By REED NELSON
Yesterday’s boredom-driven, internet-enabled trade scenario sent LeBron James to Golden State, Dwayne Wade to Denver and a bevy of young talent to Miami. It made fiscal sense, it made some basketball sense and it wasn’t the most offensive deal in the world to any party involved.
In fact, two of the three teams improved significantly, and the other one might have gotten the second best deal on paper.
That kind of magnanimity did not happen this time. Today I attempted to right Joe Dumars’ wrongs, restore luster to the Palace and bring an imaginary championship back to the D.
In order to accomplish this, I needed to run over any other imaginary team involved, crush them with the invisible hand of indignation and otherwise pillage and plunder any NBA roster with acquirable talent (which will have to involve Denver, just like any other huge trade would). No player is safe, no GM’s emotions, real-life tendencies or dignity is considered and very little attention is paid to whether or not this deal would ever happen.

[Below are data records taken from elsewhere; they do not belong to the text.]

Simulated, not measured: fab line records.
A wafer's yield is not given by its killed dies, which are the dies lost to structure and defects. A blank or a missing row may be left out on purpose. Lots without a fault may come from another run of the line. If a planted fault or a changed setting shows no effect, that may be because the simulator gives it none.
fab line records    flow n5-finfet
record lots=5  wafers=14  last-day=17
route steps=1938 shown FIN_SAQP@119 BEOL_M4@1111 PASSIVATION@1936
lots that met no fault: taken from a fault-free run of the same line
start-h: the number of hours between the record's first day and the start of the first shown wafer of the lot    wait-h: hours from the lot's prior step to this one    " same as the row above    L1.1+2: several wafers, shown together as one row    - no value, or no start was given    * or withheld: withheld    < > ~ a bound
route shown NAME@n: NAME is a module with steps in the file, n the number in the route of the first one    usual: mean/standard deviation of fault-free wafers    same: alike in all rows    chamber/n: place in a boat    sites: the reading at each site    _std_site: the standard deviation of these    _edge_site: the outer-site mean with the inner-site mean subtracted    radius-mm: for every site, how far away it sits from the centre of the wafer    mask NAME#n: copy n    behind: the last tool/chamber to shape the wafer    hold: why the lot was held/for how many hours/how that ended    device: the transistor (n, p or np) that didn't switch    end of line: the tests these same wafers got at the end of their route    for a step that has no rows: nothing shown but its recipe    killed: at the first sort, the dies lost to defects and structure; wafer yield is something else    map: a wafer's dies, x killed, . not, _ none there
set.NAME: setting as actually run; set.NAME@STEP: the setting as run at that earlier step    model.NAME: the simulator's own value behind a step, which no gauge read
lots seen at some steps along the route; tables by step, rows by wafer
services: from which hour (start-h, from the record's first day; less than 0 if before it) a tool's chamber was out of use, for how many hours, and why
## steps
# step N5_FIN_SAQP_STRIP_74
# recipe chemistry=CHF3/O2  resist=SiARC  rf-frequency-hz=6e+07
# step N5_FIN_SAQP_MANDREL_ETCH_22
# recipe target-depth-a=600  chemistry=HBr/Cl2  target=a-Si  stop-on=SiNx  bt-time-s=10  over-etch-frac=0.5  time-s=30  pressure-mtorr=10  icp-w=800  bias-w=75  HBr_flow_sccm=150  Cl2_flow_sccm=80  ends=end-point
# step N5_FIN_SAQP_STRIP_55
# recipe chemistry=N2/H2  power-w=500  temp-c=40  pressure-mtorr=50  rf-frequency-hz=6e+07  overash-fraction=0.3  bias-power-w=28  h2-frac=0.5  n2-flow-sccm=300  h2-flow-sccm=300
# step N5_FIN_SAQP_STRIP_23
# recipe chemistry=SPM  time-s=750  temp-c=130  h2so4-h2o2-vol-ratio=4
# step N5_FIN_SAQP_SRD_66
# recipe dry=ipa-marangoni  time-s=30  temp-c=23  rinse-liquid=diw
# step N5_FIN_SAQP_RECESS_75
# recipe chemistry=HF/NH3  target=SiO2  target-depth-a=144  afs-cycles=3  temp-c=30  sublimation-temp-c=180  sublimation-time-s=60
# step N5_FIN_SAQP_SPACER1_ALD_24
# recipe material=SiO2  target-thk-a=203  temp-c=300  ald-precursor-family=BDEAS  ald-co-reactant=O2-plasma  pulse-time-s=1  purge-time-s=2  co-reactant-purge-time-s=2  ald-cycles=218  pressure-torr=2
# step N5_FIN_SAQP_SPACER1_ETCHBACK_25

With all that being said, the money still works, everyone gets some sort of young, athletic balloon and the Pistons get much, much better. Like an estimated 14 wins better. And it could happen tomorrow.
(Assuming that Royce White accidentally hits Daryl Morey in the head with a frying pan, Masai Ujiri forgets how to read and Gary Sacks’ brain is mysteriously switched with the brain of Neil Olshey without Sacks’ consent. These events happening this evening have a startlingly high mathematical probability, according to the shoddy calculations of a frying-panned Morey.)
Today’s Trade: Extreme Home Makeover, Pistons Edition
Why this, like, sorta works: Because… because… because… because the Pistons could use a break? And in this scenario they get to keep Twitter’s favorite player, Andre Drummond, while acquiring an ark’s worth of talent? Is that really my justification? Should I just keep asking questions to no one in particular to distract people from the absurdity of the deal? Does said deal work for the other teams? Absolutely not, but it doesn’t bankrupt them, and I would even argue that this deal actually serves the Pistons and the Rockets, in a weird sort of way.
The Pistons immediately become better while shedding the last of the bad contracts. Their starting five becomes Jose Calderon, James Harden, Danilo Gallinari, Blake Griffin and Andre Drummond with Brandon Knight and Jason Maxiell coming off the bench.
They can now play with any team in the East. Blake Griffin finally has a competent interior passer (Drummond) and a super competent wing. Miami wouldn’t be able to keep up with their starting five. Same for the Knicks. The Pistons would become favorites in the East again, Nelly would have the No. 1 song in America.
And the Rockets don’t totally lose in this deal (OK, they might. But at least it was a tough loss. The Clippers and the Nuggets got steamrolled in the equation). They lose their shiny new part (Harden), but they add two newer, potentially shinier pieces (Faried and Bledsoe) that make next to nothing for the next two years.
Stuckey can plug the immediate scoring hole that Harden would leave behind, and (in a world that justifies this ridiculous hypothetical and rewards this type of inane speculative behavior) Faried’s athleticism could provide the Rockets shooters with enough second chance opportunities to offset the inevitable decline in shot efficiency.
The poor Clippers set themselves back a few years in this scenario, but they do get a bright young center (Monroe) and $15 million or so in expiring contracts.
The real loser here is the Nuggets. Their house was stripped bare, the vandals leaving behind the garbage as some sort of messed up consolation.
I have nothing against the Nuggets, mind you, and tomorrow I might try to turn them into a title contender, but today they got in the way of the mighty Joe Dumars. And nobody gets in the way of Dumars.